When the levels are not equally spaced, then you must provide the weights yourself.

L4.age2.emm <- emmeans(L4.age2.aov,specs="age2")
# newWeights <- contr.poly(n=4,scores=c(6,8,12,18))
wLin <- newWeights[,".L"] # 1st column
wQuad <- newWeights[,".Q"] # 2nd column
wCubic <- newWeights[,".C"] # 3rd column
myTrends <- list("lin"=wLin,"quad"=wQuad,"cub"=wCubic)
contrast(L4.condition.emm,method=myTrends)

2.4 Multiple Comparisons

This section illustrates how to adjust the \(p\) values for our various trends with the Holm and FDR procedures. First we use emmeans:

# emmeans -------------
# library(emmeans)
# myContrasts <- list(c1,c2,c3)
# con.res <- contrast(lab4.emm,method=myContrasts)
summary(con.res,adjust="holm") # holm correction
summary(con.res,adjust="fdr") # false discovery rate

Next we use p.adjust:

## p.adjust ---------
summary(L4.aov.02,split=list(condition=list(c1=1,c2=2,c3=3)))
# p values taken from ANOVA table:
p.adjust(c(0.0137,0.7630,0.7646),"holm")
p.adjust(c(0.0137,0.7630,0.7646),"fdr")

Finally, we use the Scheffe method to adjust \(p\) values for post-hoc tests. Note that scheffe.rank must equal the degrees-of-freedom for our grouping factor, regardless of the number of contrasts that we analyze. Also note that you need to use the summary method for the Scheffe test to work properly: including scheffe.rank directly into the contrast command yields an incorrect result.

## scheffe ----------
c1 <- c(-1,-1,1,1)
# next command yields INCORRECT answer (p=0.0137)!
contrast(lab4.emm,method=list(c1),adjust="scheffe",scheffe.rank=3)
# incorrect Scheffe.rank!!

# this is how you get the correct answer:
c1.post.hoc <- contrast(lab4.emm,method=list(c1),adjust="scheffe",scheffe.rank=3)
summary(c1.post.hoc,adjust="scheffe",scheffe.rank=3) # p=0.1015  is correct

# alternative method:
# install.packages("DescTools")
library(DescTools)
ScheffeTest(L4.aov.02,which="condition",contrasts=c1)

2.5 Effect Size & Association Strength

Effect size for linear contrasts can be expressed using Cohen’s d, which divides the value of \(\Psi\) by an estimate of the standard deviation of the within-group error. The next chunk of code calculates Cohen’s \(d\) with eff_size in the emmeans package. Note that emmeans has a bug: specifically, it does not scale the contrast weights correctly. Instead, it assumes that the postive and negative weights within a contrast sum to 1 and -1, respectively. In the following code, c1 and c4 are equivalent contrasts and should lead to the same effect size, but emmeans says that the effect size for c4 is twice the effect size for c1.

# library(emmeans)
c1 <- c(-1/2,-1/2,1/2,1/2)
c2 <- c(-1,1,0,0)
c3 <- c(0,0,-1,1)
(c4 <- 2*c1)
myContrasts <- list(c1,c2,c3,c4)
eff_size(lab4.emm,
         sigma=sigma(L4.aov.01),
         edf=df.residual(L4.aov.01),
         method=myContrasts)

Next we calculate effect size using linear.comparison. It scales the contrast weights correctly so the estimated effect size is the same for c1 and c4.

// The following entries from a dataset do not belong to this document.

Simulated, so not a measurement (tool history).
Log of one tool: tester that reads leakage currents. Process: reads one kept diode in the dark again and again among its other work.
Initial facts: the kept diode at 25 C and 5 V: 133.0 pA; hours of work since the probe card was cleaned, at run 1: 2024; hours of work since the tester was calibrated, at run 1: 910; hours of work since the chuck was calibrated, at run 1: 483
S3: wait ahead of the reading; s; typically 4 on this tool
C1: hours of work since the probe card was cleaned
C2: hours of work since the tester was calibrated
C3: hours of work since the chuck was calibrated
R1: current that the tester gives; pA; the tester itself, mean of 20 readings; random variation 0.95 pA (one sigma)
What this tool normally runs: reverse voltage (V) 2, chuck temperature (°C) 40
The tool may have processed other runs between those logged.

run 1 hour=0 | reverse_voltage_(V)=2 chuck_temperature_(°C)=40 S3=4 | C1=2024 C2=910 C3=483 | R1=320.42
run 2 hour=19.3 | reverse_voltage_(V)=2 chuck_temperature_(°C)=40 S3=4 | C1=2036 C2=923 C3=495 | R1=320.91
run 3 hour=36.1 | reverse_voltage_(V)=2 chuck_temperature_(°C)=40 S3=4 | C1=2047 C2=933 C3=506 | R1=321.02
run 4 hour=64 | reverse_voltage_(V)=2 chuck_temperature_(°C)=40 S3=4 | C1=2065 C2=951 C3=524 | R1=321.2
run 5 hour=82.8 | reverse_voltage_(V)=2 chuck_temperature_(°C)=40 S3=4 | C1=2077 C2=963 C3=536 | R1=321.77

# source(url("http://pnb.mcmaster.ca/bennett/psy710/Rscripts/linear_contrast_v2.R"))
# closeAllConnections() # close connection

myC.res <- linear.comparison(y=L4.df01$score,
                             group=L4.df01$group,
                             c.weights=list(c1,c2,c3,c4),
                             var.equal=T)
class(myC.res) # this is a list
length(myC.res) # has 4 parts; 1 for each contrast
# str(myC.res[[1]]) # each part has LOTS of components
c(myC.res[[1]]$d.effect.size,
  myC.res[[2]]$d.effect.size,
  myC.res[[3]]$d.effect.size,
  myC.res[[4]]$d.effect.size)

Finally, we can use linear.comparison to calculate various measures of association strength. Measures of association strength also can be calculated directly from values in the ANOVA table.

# Three measures of association strength for the first contrast
myC.res[[1]]$contrast
c(myC.res[[1]]$R2.alerting,
  myC.res[[1]]$R2.effect.size,
  myC.res[[1]]$R2.contrast)

summary(L4.aov.01,split=list(group=list(c1=1,c2=2,c3=3)))
# values taken from ANOVA table
(c1.R2.alerting = 1475/1515) # proportion of between-group SS
(c1.R2.effectsize = 1475/(1515+9830) ) # proportion of SS-total
(c1.R2.contrast = 1475/(1475+9830) ) # proportion of (SS-contrast + SS-residual)

3 Divided Attention Experiment

An experiment measured the effect of dividing attention on reaction times in a visual detection task. Performance was measured in five groups of 12 participants while they simultaneously completed an auditory detection task. The difficulty of the auditory detection task was varied across the five groups by presenting the the auditory target (i.e., a pure tone) in higher levels of background noise. The experimenters hypothesized that performance in the visual task would vary non-monotonically with the level of background noise. In other words, the prediction is that visual performance will be best at an intermediate level of noise. The data are stored in the data frame visRT which contains the numeric variable, RT, and the ordered factor, noise.

sapply(visRT,class)
## $noise
## [1] "ordered" "factor" 
## 
## $RT
## [1] "numeric"
summary(visRT)
##  noise         RT      
##  n1:12   Min.   :-162  
##  n2:12   1st Qu.: 261  
##  n3:12   Median : 380  
##  n4:12   Mean   : 423  
##  n5:12   3rd Qu.: 597  
##          Max.   :1161

Here is a plot of the data:

  1. Use ANOVA to evaluate the differences among the means. Is the difference among group means statistically significant?

  2. Explain why the ANOVA in the previous question is or is not an appropriate test of the experimenters’ hypothesis about the effect of noise level on visual performance.

  3. What type of variable is noise? What contrasts does R use for that variable?

  4. Evaluate the linear and quadratic trends of RT across the levels of noise. (For this analysis, you may assume that the trend analysis was planned, and that the successive levels of noise differ by a constant amount.)

  5. Now perform the analysis under the assumption that we decided to analyze the trends only after looking at the data. Explain how the results differ from the ones obtained in the previous question.

  1. Create a set of contrast weights to evaluate the hypothesis that mean RT in noise levels 1-4 equals the mean RT in noise level 5. Perform that linear contrast.

  2. Now perform the contrast assuming it was done after looking at the data.